Xerox released their Q4 earnings this morning. Here are some of the highlights and low points in the numbers from what I can see:

Good

  • Cost of sales down for quarter and year
  • Expenses down for quarter and year
  • Total costs down for quarter and year
  • Entry level multifunction up YoY
  • 11% increase in entry level color multifunction devices
  • 9% increase in entry level monochrome multifunction devices
  • 3% increase in mid range color installs
  • 1% increase in mid range black and white

Bad

  • Revenue down for quarter and year
  • Financing down for the quarter and year
  • Equipment sales down 9.5% for quarter
  • Post sales revenue down 7.2% for quarter
  • Service, maintenance and rentals down 9.2%
  • Signings down 21.6% for Q4
  • Signings down 12.8% for year
  • 12% decrease in high-end color installs
  • 34% decrease in high-end black and white systems

I like all the information Xerox is now providing. While some of it isn’t very flattering, they’re putting out there exactly what’s going on, more-so than in the past where some of the data became murky and hard to decipher in sensitive areas.

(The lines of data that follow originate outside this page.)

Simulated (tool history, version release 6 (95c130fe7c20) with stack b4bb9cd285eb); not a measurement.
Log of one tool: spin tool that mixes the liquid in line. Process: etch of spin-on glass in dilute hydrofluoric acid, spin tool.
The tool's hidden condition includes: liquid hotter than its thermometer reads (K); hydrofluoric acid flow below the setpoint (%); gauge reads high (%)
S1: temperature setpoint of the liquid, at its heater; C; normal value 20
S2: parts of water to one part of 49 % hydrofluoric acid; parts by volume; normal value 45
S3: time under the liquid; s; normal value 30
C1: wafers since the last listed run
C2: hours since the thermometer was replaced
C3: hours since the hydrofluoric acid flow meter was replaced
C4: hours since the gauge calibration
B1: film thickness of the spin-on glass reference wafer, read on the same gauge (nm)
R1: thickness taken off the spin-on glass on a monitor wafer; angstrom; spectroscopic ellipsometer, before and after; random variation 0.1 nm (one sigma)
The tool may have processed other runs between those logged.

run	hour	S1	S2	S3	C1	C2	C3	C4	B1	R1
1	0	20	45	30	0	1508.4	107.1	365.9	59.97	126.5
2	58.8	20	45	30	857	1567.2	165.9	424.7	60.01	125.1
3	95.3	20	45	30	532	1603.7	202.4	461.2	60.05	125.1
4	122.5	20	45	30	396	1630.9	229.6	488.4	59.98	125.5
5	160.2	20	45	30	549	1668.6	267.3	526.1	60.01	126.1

So here’s what I learned; Xerox is becoming more efficient and their cost cutting is working. They have pockets where they’re showing some improvement.  However, fewer contract signings for the quarter and the year (one of the “new areas” I alluded to) is tough to shake off. The initial sale of the equipment generally only accounts for about 10% of the TCO over the next 5 years, meaning, the losses in hardware contracts now will result in future losses in revenue for the next 5 years.

Xerox is aggressively changing everything about themselves. They paired down the number of executives, cutting dozens over the last year. They’ve changed their distribution model, bringing GIS into the fold as a part of Xerox under the name XBS. As of this morning, they announced they are transitioning 28,000 accounts from Xerox to XBS, another significant change they’re undertaking.

Wall Street seems to love these moves, despite the current challenges Xerox is faced with – namely, stiff competition and a crowded playing field for starters. The bottom line is, they need to start winning deals again. After a year of turmoil, maybe some stability and positive news on earnings like today will settle customers down a bit and they’ll improve on that signings datapoint.